Drill Into a Suspected Cause
Click More Details for the Suspected Cause to review:
- Simplified timeline
- Metrics graphed over time
Two types of graphed metrics display:
- Top Deviating Metrics for the Business Transaction
- Suspected Cause Metrics
Examine Top Deviating Metrics for the Business Transaction
Deviating Business Transaction metrics can indicate why an anomaly was important enough to surface. (The system does not surface anomalies for every transitory or slight deviation in metrics. Such anomalies would be of dubious value, since their customer impact is minimal. For the same reason, anomalies are surfaced for Business Transactions which have a CPM of under 20.)
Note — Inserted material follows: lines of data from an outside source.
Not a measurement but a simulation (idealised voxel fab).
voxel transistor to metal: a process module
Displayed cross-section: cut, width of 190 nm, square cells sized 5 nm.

Each deviating metric is shown as a thin blue line (the metric's value) against a wide gray band (the metric's Expected Range).
You can:
- Scroll along the graph to compare a metric’s value with its Expected Range at any time point
- Hover over a time point to view the metric's value and Expected Range in numerical form
In this example:
- The deviating metric spiked remained elevated for about 30 minutes, then subsided back into Expected Range
- Seven minutes after the metric returned to its Expected Range, the Severity Level changed from Critical to Warning, and eight minutes after that, to Normal
Hovering over time points tells us that for the period of deviation: the Average Response Time was around 1200 ms and above, while its Expected Range was from 370.08 to 721.24 ms.
With a key metric elevated by this large amount, it made sense for the system to surface this anomaly.
The Top Deviating Metrics timeline also displays the evaluation period of an anomaly in the grey color. The evaluation time period is the duration in which the data is analyzed to detect the anomaly. This timeline helps you to precisely identify the time when the issue started. The following image shows the evaluation period:
Examine Suspected Cause Metrics
You view, scroll through, and hover over Suspected Cause Metrics similar to Top Deviating Metrics.
In this example,
- Suspected Cause Metrics are shown for the eretail.prod.payment01_1 node within the ProcessPayment1 tier
- That is the only node the tier has. If the tier had multiple nodes, metrics could be viewed separately for each node
- The pattern of elevation in the Process CPU Burnt and Process CPU Used metrics perfectly matches the pattern we saw in the Business Transaction metrics.
The hypothesis is now confirmed:
- CPU usage spiked on ProcessPayment1, a tier that is downstream from the tier where the Business Transaction starts.
- This slowed down response time on ProcessPayment1, including its HTTP response to the HTTP request from OrderService.
- The slow HTTP call, in turn, slowed response time on OrderService.
- Since OrderService is where the Checkout Business Transaction starts, Checkout has a slow response time anomaly.
- Since the Process CPU Burn issue on ProcessPayment1 is the Suspected Cause that's deepest in the entity tree, that is the root cause of the anomaly.